Step 1: Understanding the Concept:
Molecular Orbital Theory (MOT) determines bond order using the number of electrons in bonding (\(N_b\)) and anti-bonding (\(N_a\)) orbitals: \( \text{Bond Order} = \frac{N_b - N_a}{2} \).
Step 2: Key Formula or Approach:
The molecular orbital configuration for the \(\text{O}_2\) series is:
\(\sigma 1s^2, \sigma^ 1s^2, \sigma 2s^2, \sigma^ 2s^2, \sigma 2p_z^2, (\pi 2p_x^2 = \pi 2p_y^2), (\pi^ 2p_x^1 = \pi^ 2p_y^1)\).
Step 3: Detailed Explanation:
- \(\text{O}_2\) (16 electrons): Bond Order = \(\frac{10-6}{2} = 2.0\).
- \(\text{O}_2^+\) (15 electrons): One electron is removed from an anti-bonding orbital, Bond Order = \(\frac{10-5}{2} = 2.5\).
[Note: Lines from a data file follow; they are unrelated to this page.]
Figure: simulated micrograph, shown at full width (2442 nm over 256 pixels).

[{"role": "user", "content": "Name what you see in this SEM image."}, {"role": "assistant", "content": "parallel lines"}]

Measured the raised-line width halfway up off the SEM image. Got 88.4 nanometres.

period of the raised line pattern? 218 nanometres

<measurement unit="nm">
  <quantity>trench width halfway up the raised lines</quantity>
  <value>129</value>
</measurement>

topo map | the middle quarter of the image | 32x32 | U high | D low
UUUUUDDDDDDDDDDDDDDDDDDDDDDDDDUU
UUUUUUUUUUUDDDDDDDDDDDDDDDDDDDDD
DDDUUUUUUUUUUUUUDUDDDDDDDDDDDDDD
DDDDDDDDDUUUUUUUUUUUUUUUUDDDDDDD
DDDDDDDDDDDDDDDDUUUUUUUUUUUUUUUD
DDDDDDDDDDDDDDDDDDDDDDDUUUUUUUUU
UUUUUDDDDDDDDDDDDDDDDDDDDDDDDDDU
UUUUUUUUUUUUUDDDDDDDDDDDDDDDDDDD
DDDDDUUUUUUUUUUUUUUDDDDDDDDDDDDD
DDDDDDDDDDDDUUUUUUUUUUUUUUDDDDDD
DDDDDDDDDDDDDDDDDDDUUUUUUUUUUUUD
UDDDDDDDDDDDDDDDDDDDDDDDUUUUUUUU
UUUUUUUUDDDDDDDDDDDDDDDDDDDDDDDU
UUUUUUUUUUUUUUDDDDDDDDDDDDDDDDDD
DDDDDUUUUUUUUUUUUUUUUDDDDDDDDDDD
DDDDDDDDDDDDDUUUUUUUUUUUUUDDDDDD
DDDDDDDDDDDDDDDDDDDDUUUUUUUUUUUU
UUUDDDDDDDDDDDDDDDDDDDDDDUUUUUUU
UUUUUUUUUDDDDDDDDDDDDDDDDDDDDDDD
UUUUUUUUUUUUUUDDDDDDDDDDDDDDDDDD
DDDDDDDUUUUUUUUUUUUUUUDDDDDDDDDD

- \(\text{O}_2^-\) (17 electrons): One electron is added to an anti-bonding orbital, Bond Order = \(\frac{10-7}{2} = 1.5\).
- \(\text{O}_2^{2-}\) (18 electrons): Two electrons are added to anti-bonding orbitals, Bond Order = \(\frac{10-8}{2} = 1.0\).
Step 4: Final Answer:
The species with the highest bond order is \(\text{O}_2^+\).